Chapple and Adams chat to DEC on a rainy day at the...

Chapple and Adams chat to DEC on a rainy day at the Ageas

Stumps, Day Three: Lancashire 314-5 (Davies 97, Hameed 77*) and 149 lead Hampshire 224 (Dawson 75; Jarvis 6-61) by 239 runs

Lancashire head coach Glen Chapple described Alex Davies’ counterattacking 97, on the second day of their match against Hampshire, as the best innings he’s seen this season.

Davies took just 92 balls for his knock before being dismissed three short of his fourth first-class century, quickly knocking off his side’s 75 run first innings deficit.

And during a season in which runs have been sometimes hard to come by – four of their first innings totals this season have been under 300 – Chapple had high praise for Davies.
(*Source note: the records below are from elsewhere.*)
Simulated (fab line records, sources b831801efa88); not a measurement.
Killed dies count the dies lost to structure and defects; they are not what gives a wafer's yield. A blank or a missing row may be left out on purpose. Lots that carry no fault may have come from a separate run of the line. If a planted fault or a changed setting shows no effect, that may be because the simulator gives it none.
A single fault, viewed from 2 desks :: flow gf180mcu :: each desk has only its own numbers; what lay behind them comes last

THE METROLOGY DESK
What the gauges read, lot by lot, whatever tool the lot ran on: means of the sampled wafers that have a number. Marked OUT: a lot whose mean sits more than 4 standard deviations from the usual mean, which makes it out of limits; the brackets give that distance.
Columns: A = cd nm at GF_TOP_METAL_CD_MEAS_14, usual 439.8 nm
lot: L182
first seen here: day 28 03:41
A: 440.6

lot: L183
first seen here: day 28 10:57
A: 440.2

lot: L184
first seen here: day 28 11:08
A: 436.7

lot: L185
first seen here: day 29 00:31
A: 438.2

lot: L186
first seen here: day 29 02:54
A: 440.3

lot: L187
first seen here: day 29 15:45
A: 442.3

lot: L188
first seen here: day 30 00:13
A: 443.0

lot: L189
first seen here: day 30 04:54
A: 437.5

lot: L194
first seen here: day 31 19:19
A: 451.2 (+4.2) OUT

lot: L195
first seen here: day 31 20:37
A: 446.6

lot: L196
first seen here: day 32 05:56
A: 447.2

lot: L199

“He took the attack to the Hampshire bowling,” he said. “He must have thought about his innings, and how he would be most effective on that pitch, and he backed himself to execute that.

“Everyone’s delighted for him: how he’s worked to come through a difficult period last year with injury; the amount of effort he’s put in in the gym to get his knee strong again and to take on keeping and opening the batting.

“We all know it’s a huge challenge and the way he’s responded to that is great to see.

“I’m very disappointed that he didn’t get his hundred, but it was a great knock for the team.”

It could well be that his innings saves the match for Lancashire but doesn’t enable them to win it, after the third day was washed out with long periods of rain for much of the afternoon making the surface unfit for play.

Where Davies had raced through the gears, his opening partner, Haseeb Hameed, batted in exactly the opposite manner, accumulating an unbeaten 77 in 76 overs of play on the second afternoon.

It is his highest score since his second innings in the third Test in India during the winter, and Chapple is glad Hameed is back in the runs.

“He’s played some 2nd team cricket since the break from championship cricket started. He got a hundred at Urmston; he obviously works very hard at his game and he played really well yesterday.

“As his innings went on he became more fluent and that’s what you’d expect to see. Everybody knows that players can go through a struggle at times, and hopefully he’s coming out of it.

“His rate of scoring was going up throughout last season. He was finding more areas to score and put the pressure back on the bowlers.

“At the start of the year he was very determined to occupy the crease and there’s nothing wrong with either approach. Right now, I’m sure his focus is on getting in, staying in, and then going big.”

From a Hampshire perspective, those two innings have turned what looked like a very winnable game into one they could well still lose, dependant on tomorrow’s weather.

“If we’d had some play today, if we could have bowled them out quickly, then we’d still be chasing whatever they got minus 75,” mused Jimmy Adams.

“Looking at it that way, then, possibly it makes it trickier for us to get a positive result which we’d like.

“I suppose, in a way, if we get play tomorrow probably Lancashire are thinking they’re the ones that can post a score, and try and think about how many overs they need to have a go at bowling us out.

“Unfortunately, yesterday we weren’t able to stem their scoring. That was the thing more than anything.

“I think day one we stemmed their scoring when we weren’t taking wickets, but yesterday we weren’t able to do that as effectively.

“The bowlers have done a really good job for the majority of the year, so have the odd off day here and there – and hopefully it is just the odd one. It’s certainly a game where we were in a very good position and we let that slide a bit.”

Fortunately for them, tomorrow’s forecast indicates precipitation in abundance. It should, if nothing else, provide plenty of time for other activities, as it did today: Lancashire’s players were spotted on the Hedge End driving range as the rain fell.